Monday, February 7, 2011

Meatless Monday, Straight Outta The Ground, A Fast And Easy Entree

    When I was putting together my Pongal menu for the Foodbuzz 24x24, I knew that among the rice and rassam and sambar and vadai, I needed a centerpiece vegetable dish. there was no question I was making an aviyal, also known as a vegetable stew.
   I love aviyals and I've been making them for years. What do I love about them? Hey, what's not to love about a wonderful vegetable dish utilizing the season's best, letting them simmer and then finishing it all off with a tasty sauce of yogurt, coconut and spices. If you have them, toss in a few dal badi (pieces of dried crunchy dal cakes). Oh, did I mention it takes under an hour? Well it does, making it perfect for a snappy. Meatless Monday meal. Pair it up with rice or maybe a salad and it's done.

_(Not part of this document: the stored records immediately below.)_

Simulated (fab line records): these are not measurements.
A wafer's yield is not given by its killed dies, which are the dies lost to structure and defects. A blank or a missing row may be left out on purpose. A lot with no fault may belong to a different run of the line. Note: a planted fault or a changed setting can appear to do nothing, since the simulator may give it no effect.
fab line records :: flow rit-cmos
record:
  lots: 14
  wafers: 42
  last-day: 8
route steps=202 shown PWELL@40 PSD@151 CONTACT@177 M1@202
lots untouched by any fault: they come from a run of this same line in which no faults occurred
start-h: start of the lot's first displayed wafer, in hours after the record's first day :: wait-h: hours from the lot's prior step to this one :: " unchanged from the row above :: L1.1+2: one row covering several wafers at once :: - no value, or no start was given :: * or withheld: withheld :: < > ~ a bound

South Indian Vegetable Stew




Here's what to do:
    If using dal badi pieces, heat 4 Tbs of coconut or vegetable oil  in a deep kadhai, pot or skillet. When it's hot, toss them in and stir them around until they turn a nice reddish gold color.
   Add in all the vegetables that are going to be used. Here's where it gets interesting. This dish works  with whatever vegetables you happen to have on hand. Can't find long beans, bottle gourd or bitter melon? Use green beans, carrots, squash, zucchini, eggplant or potato. Toss in some peas at the end. Get seasonal. Get local.
  I visited my local farmers market...
And this is what I found.
Potatoes, carrots, crooked neck squash, zucchini, green beans, long beans, butternut squash and a couple of tiny purple eggplant. Use your judgement and your imagination. There are no hard and fast rules here. After all the chopping, this is what I had.
  So back to the recipe. Add all of the vegetables to the hot oil and badi in the pot or kadhai (If you include frozen peas, defrost them and add them at the very end of the cooking process).  Add in:
 2/3 cup of water
 1 tsp of turmeric
 About 8 fresh curry leaves
Bring the water to a boil and  turn down the heat. Put a lid on the pot and let it simmer for about 30 minutes. Give it a stir every now and then to make sure it's not sticking. If it looks like it needs a little water, add a bit, but this dish should be cooked with as little water as possible. You'll get plenty of moisture from the vegetables.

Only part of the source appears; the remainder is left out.